Sunday, 9 August 2009

Things I'd forgotten

Did a little bit of tidying/sorting in my workroom today and came across these pieces which I realise I have completely forgotten to blog about.

A while ago, I read a tutorial on the method Susan Lenz uses to create her "In-Box". Susan has created a whole series of wonderful work using this method, some of which can also be seen here as well as on her usual blog. I didn't have much synthetic velvet so just used snippets of stuff from my stash.

Here's a close up where you can really see how the kunin felt melts away to leave the lovely crunchy foiled lacy divisions between the 'boxes'.

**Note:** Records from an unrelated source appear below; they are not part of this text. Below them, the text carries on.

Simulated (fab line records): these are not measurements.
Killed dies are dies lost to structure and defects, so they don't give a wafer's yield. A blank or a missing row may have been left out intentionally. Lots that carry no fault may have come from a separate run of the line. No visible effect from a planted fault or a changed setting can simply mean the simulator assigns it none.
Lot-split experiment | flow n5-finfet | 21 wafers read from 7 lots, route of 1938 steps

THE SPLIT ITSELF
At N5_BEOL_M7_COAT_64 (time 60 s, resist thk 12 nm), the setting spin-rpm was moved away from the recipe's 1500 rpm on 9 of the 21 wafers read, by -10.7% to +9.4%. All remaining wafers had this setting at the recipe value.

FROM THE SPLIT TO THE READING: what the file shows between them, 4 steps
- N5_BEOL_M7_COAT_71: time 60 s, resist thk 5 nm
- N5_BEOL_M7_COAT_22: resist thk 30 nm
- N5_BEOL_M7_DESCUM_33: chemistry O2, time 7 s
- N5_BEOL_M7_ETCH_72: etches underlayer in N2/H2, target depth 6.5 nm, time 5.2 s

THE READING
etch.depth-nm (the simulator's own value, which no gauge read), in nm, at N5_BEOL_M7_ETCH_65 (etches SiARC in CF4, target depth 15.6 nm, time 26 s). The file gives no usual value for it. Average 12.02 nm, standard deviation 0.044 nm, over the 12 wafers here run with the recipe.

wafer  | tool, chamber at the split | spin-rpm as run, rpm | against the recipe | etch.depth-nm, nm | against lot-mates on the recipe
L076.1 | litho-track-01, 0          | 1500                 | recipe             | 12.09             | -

This is a shop bought wooden box (99p) which I covered in kitchen foil and painted with alcohol inks. I also did one with the painted foil method as a birthday gift for a friend but forgot to take a photo (sorry). This one will go into my gift stash ready for the next suitable recipient.

A couple of weeks ago I picked up a couple of shiny metal planters in John Lewis' sale for £3.00 each. I figured they were just a thicker sort of metal foil so they also got the painted look.

And these were two nasty shiny silvered ceramic vases that I bought in B & Q for just 10p each! The 'silver' finish hadn't taken properly in spots so I guess that's the reason they were so cheap. But hey - I saw metal so couldn't resist and they've been painted now too.

And lastly, this is a little pouch bag I made to keep my A5 sketchbook and pencils in. I can definitely see a coppery theme going on in this post. . . .

Saturday, 1 August 2009

Crisis at the Embroiderers' Guild

Although not a member myself, I was horrified to read about the situation facing the Embroiderers' Guild over at Threads across the web.

I would urge anyone who feels the same to write to your MP urgently. If you don't know who they are, or how to contact them, you can find out from the Parliament website.

I've already emailed mine. Feel free to copy the text I used below. I'm sure Carol-Anne won't mind the plagiarism under the circumstances:-

The Embroiderers' Guild was founded in 1906 by sixteen former students of the Royal School of Art Needlework to represent the interests of embroidery. The aims and objectives of the Guild

"To promote and encourage the art of embroidery and related crafts and encourage the creation of fine articles incorporating the use of or associated with embroidery.
To educate the public in the history and art of embroidery and to undertake or support research in that subject and to publish the useful results of that research.
To collect, document, preserve, exhibit and interpret, examples of fine embroidery which are of historical or educational merit and to make available to the public such articles."

In 1924 HM Queen Mary became the Guild's first Royal Patron. Most recently HRH the Duchess of Gloucester graciously became the Guild's Royal Patron in 2005, following the death of HRH the Princess Alice in October 2004. On 8th May 1964 the Guild became a Registered Charity and in 1986 Registered Museum Status was achieved in recognition of the standard of management applied to its collection embroideries. The collection is of national significance as a resource for artists and students. It consists of over 11,000 world embroideries dating from the Coptic period to the present day, and includes a major collection of British embroidery.

The Guild also has a collection of over 2,500 titles including 600 reference books available to both Embroiderers' Guild Members and the public within the library and 2,000 loan books (temporarily suspended) which provide a rich source of research material for students and members.

In 2006, a century after its founding, the Guild had over 25,000 Members and subscribers throughout the world, 236 Branches and 85 Young Embroiderers Groups for young Members aged between 5 - 18 years.

Today the Embroiderers' Guild is in crisis.

For the past 25 years the Embroiderers' Guild has been located in apartments at Hampton Court Palace, Surrey. In recent years great effort and resource was dedicated to establishing a National Embroidery and Textile Centre but following an exhaustive review of the proposed NET Centre, the Trustees established that the project posed an unacceptable risk to the long-term future of the Guild and decided to withdraw project. Vast sums of money gathered by years of fund raising were lost. The Embroiderers' Guild licence at Hampton Court is due to expire imminently. The Embroiderers' Guild, its collection and its library face the very real prospect of becoming homeless by the end of this year.

What can be done to save this priceless resource? Please would you bring this issue to the attention of the Rt Hon Ben Bradshaw, Secretary of State at DCMS at your earliest convenience and I look forward to receiving your reply.